Not that it wouldn't be helpful. See Chris Henry's brief and trouble-strewn career, which was also paired with a remarkably high yards per catch.

Why did the offense fail so spectacularly in second halves? Could Barwis be something other than God?

I've guessed at the answer to this vexing question a couple times before, but it's worth reiterating:

Michigan is getting shut down because their offense is not diverse enough. They add in a new package of stuff, like the wheels against ND and the MINOR RAGE against Penn State, and it works for a while because it's new; then the opponent adjusts and that's gone; Michigan isn't consistent enough at any one part of their offense to force teams into uncomfortable situations as they try to defend it. This was the hope of Minor Rage after the Penn State game. It did not work out.
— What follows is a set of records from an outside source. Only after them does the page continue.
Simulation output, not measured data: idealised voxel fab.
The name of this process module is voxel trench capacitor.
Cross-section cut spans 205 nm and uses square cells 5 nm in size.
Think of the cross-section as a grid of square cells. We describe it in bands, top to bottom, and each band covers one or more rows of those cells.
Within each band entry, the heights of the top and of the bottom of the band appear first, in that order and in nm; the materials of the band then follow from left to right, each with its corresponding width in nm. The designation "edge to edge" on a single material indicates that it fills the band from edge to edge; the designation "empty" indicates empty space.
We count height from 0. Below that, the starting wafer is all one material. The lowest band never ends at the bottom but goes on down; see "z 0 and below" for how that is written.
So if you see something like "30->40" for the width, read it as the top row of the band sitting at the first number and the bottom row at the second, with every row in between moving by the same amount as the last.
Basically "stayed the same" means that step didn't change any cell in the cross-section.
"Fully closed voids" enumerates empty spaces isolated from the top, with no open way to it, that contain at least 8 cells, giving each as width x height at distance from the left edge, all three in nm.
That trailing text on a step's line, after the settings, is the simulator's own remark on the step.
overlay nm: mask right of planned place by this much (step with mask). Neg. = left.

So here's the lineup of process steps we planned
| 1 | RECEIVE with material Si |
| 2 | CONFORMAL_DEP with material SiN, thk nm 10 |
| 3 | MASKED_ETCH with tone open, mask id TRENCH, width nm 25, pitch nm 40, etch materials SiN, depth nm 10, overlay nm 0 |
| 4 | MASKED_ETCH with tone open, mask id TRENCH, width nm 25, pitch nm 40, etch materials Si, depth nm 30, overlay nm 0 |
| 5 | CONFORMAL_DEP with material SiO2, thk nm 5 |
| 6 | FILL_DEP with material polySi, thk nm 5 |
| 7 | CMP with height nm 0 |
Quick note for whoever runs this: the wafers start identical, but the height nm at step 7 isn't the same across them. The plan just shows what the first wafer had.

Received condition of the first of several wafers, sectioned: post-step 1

denard-robinson-paint Michigan was able to catch opponents off guard with new packages several times. But they had such limited capabilities that they couldn't consistently make opponents pay for cheating to their new packages. Threet couldn't throw bubble screens and Sheridan couldn't throw much of anything. The receivers and quarterbacks couldn't make secondaries pay for coming up against the run. By missing second-level blocks, the offensive line did not make opponents pay when excellent play calls saw gaping holes open. It was easy to adjust to Michigan because everything they did was a variation on the one thing they could do.

This shouldn't be the case this year, at least not so severely. Michigan might be limited because they're forced to deploy a freshman quarterback but he's polished, came in for spring, and has a backup that gets the kind of MS Paint tribute you see at right. (MGoBlog: the home of all your MS paint fan art needs.)

I think we'll look back at Michigan's second-half offensive ineptitude as an aberration after the year.

Well?

It's a given that the offense will bounce up after finishing last year 109th in total offense and 99th in scoring offense. How far and how fast is yet to be determined.

The OMG top 20 rush offense hypothesized above is probably out of reach. I have zero good reasons for asserting this except maybe the vague idea that instead of getting aggressive against the run, 2008 opponents saw Michigan's clown car offense and decided to sit back and watch Michigan shoot itself in the foot. That happens to be total speculation I never bothered to write down in any of last year's UFRs and seems way less valid than "excellent second half performance from which literally everyone returns." I guess I'm asserting something in the 25-30 range. I guess.

The other half of the equation is far murkier. I'm leery about the pass protection, especially at tackle. There's no obvious go-to receiver and only one and a half plausible options for that role. Everyone except Greg Mathews and a couple of tailbacks is young, young, young. It'll be better, obviously, but the passing offense could finish anywhere from 70th to 30th and I'd be able to retroactively justify that finish.

I don't know… add it all together and this looks like a considerably above-average BCS offense with a true freshman at quarterback. So let's ding them and slot them in from 40th to 50th.

Last Year's Stupid Predictions

  • CALL IT A PUSH: People are very excited about Martavious Odoms going into 2009, like Steve Breaston excited.
  • OH GOD WHY IS THIS RIGHT: Sheridan starts off the starting quarterback, is replaced at some point, but ends the season as the guy.
  • SET ASIDE: Junior Hemingway establishes himself a starter midseason.
  • PUSH: The running back situation involves a mess of players; Minor, Brown, McGuffie, and Shaw all see 100 carries. Brown has the best YPC.
  • WRONG: Michigan has a better offense in-conference than they did last year. (Ninth.)
  • WRONG: Ricky Barnum ends up starting five or six games.
  • REALLY REALLY WRONG: Michigan is around 50th in yardage.

This Year's Stupid Predictions

  • Minor misses two games with injury [note: chalk!].
  • People expect Vincent Smith to be the 2010 starter.
  • Junior Hemingway is your leading downfield receiver (ie: Odoms is in the running but we aren't counting screens).
  • Denard runs for 450 yards and throws about ten times.
  • Michigan uses a huge multiplicity of formations on offense, debuting new stuff frequently and ending the year with a huge (hur) package.
  • A two-back three-WR set is most common, though sometimes that third WR will be a tight end in the slot.
  • As noted, Michigan finishes somewhere between 40th and 50th in total yardage.